# Largest internal frame pack that qualifies as carryon?



## DavidY (May 29, 2004)

What is the largest internal frame pack size that still qualifies as carry-on at the airport? Does anyone have any recommendations as to a good pack to buy at this size?


----------



## MtnMagic (May 30, 2004)

Couldn't tell you. I'm certain a phone call to the airport would answer your question most accurately.

__________________
Happy hiking!


----------



## DavidY (May 30, 2004)

*The unofficial size*

A pilot friend of mine who flies for JetBlue gave me the official dimensions off his manuals: 16x24x10 for the overhead bin, but there is some fudge room - something protruding out one side that does not cause too much hindrance.
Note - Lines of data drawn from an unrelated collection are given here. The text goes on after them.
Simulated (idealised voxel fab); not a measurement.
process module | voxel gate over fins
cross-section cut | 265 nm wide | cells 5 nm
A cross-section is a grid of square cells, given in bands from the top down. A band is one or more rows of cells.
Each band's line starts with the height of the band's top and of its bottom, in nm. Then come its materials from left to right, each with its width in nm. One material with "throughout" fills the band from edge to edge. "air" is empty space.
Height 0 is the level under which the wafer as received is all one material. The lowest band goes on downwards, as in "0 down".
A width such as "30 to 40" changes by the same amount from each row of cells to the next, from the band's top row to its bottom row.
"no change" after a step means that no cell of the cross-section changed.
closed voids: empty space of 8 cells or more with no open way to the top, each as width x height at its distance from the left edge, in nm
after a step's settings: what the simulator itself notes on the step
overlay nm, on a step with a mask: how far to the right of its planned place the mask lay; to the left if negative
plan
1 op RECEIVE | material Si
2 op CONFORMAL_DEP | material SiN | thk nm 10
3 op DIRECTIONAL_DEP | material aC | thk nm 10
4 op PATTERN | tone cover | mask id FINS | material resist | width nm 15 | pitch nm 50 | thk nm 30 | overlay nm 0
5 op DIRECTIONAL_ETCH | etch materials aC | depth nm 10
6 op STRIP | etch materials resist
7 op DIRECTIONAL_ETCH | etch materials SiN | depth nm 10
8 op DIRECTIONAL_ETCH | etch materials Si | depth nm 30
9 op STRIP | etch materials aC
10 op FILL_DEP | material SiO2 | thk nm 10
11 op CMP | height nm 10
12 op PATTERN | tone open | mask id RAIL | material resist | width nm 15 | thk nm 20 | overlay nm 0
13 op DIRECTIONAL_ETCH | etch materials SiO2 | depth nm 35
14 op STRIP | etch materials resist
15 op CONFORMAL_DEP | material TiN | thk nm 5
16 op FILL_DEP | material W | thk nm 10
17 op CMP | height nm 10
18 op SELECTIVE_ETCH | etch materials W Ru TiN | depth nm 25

I'm hoping someone can tell what actually got through the airport.


----------



## Mike P. (Jun 1, 2004)

*Carry On*

I've brought an EMS 3500 (older model, Zipper not stuff sack) which fit no problem in the overhead & it was stuffed.  (lApril 2004 - Bermuda) The pack is fairly long but narrow with just one additional pocket on the front which is big enough for my contact lens case & a rain fly.


----------



## smitty77 (Jun 3, 2004)

IIRC when we flew Song (a low cost division of Delta) from Logan to Ft. Myers FL last fall the restriction for the size of a carry-on was 45" total, meaning your length + width + depth of your carry-on could not exceed 45", though I never saw any of the stewards/stewardessssss check anyone's carry-on.  I suppose if you tried to bring an enormous pack on board they may put up a stink, but they seemed to be pretty lenient as long as you could cram it in the overhead without pry-bars and a hydraulic press.   :lol:


----------